Published June 8, 2020
UPDATED with company comment.

PHILADELPHIA (BRAIN) — BikeCo, the North American distributor of Fuji bikes, has suspended sales of bikes to police forces, citing recent reports of police bikes being used as weapons at protest marches. 

A representative from the company said it has begun discussions with police departments and with the International Police Mountain Biking Association, which provides bike training for police officers. The representative said the IPMBA confirmed that they do not advocate using bikes as weapons and does not train officers to do so.

The representative said BikeCo expects to resume sales of police bikes to its dealers at some point after the company has assurances that bikes won't be used as weapons. The representative declined to comment on whether that assurance would have to come in the form of a sales contract or a less formal assurance. "We're not ready to comment on that," the representative told BRAIN.

"We are committed to police using bikes as part of community policing. We believe policing by bicycle is the best way of policing because the officer is closer to the community. It's something we have advocated for. We have great relationships with police departments, and our dealers also have those relationships. We just feel that this situation creates an opportunity for dialogue that we welcome."

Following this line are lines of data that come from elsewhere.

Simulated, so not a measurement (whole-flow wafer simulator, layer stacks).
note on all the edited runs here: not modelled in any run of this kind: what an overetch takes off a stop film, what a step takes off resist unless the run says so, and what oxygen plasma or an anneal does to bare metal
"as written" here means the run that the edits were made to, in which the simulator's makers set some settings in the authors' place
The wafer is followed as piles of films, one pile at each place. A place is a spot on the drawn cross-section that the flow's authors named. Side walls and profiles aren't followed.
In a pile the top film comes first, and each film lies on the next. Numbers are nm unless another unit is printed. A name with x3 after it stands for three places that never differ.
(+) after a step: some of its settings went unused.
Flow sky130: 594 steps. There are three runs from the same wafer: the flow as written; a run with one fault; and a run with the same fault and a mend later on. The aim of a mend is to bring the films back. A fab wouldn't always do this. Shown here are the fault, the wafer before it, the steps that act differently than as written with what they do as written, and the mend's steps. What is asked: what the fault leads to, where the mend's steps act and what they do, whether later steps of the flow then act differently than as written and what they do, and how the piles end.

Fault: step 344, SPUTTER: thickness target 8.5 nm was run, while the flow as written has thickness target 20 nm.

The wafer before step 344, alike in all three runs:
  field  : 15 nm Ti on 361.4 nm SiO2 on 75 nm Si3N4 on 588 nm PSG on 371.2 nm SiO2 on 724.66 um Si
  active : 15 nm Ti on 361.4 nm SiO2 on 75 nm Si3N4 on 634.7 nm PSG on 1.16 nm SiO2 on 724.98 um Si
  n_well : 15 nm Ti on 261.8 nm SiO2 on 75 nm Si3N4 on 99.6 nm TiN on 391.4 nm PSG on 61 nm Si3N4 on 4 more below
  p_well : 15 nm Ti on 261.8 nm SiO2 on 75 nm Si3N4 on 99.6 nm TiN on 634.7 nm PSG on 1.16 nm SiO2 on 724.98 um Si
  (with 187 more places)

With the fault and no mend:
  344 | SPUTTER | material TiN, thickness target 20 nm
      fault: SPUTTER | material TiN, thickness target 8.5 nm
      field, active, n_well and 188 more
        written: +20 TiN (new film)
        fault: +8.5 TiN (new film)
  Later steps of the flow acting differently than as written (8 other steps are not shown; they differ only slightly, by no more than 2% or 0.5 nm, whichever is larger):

Fuji police bikes are sold through bike shops. The representative said BikeCo's dealers who have been in contact support the decision to start a dialogue. BikeCo is headquartered in Northeast Philadelphia.

"It's a delicate situation. We have dealers whose shops were looted. We also have employees who are former police officers or who have family members who are police officers. We are just saying, 'let's stop and talk,'" the representative told BRAIN.

In a statement released Friday, BikeCo said, "In an effort to make real change, we are beginning a dialogue with police departments nationwide to address how bikes are used in police activity and to ensure that police’s on-bike training reinforces that bicycles are not a weapon against our community. At this time, we are suspending the sale of Fuji police bikes until a conversation with these departments has occurred and we are confident that real change is being made.

"To hear that there are instances where bicycles have been used as a weapon against those who are vulnerable, those speaking out against the unjust treatment of people of color, and those standing alongside them advocating change, has deeply upset our community, our company and the heart of the Fuji brand. We support many diverse organizations and athletes — not for marketing stories, but because we truly want to make a difference in our community. To have these efforts overshadowed by cases of violence with bicycles is unacceptable," the company in a statement Friday.

"We have seen instances in the last week where police have used bicycles in violent tactics, which we did not intend or design our bicycles for. We had always viewed the use of our bicycles by police, fire, security and EMS as one of the better forms of community outreach. Community police on bikes can better connect with and understand the neighborhood, facilitating positive relationships between law enforcement and the citizens they are sworn to serve and protect."

There have been calls on social media for other brands to stop selling police bikes. Following a Forbes article earlier this week about the use of police bikes at demonstrations, Trek president John Burke released a statement that said "we support the peaceful protest of police brutality and inequality and oppose any unlawful action by any citizen including police.”

Burke continued, “Our bicycles have played a long-time, important role in community-based law enforcement programs, bringing officers out of stations and vehicles and into neighborhoods where they are more connected to the communities they serve. ... this approach to community relations has delivered positive change over the years, and we are supportive of our products being used in this manner.”

BRAIN has reached out to several other brands that sell police bikes, including Kona, KHS, Rad Power Bikes and Haro and has received no response. A Cannondale representative said the brand ended its police bike program about three years ago.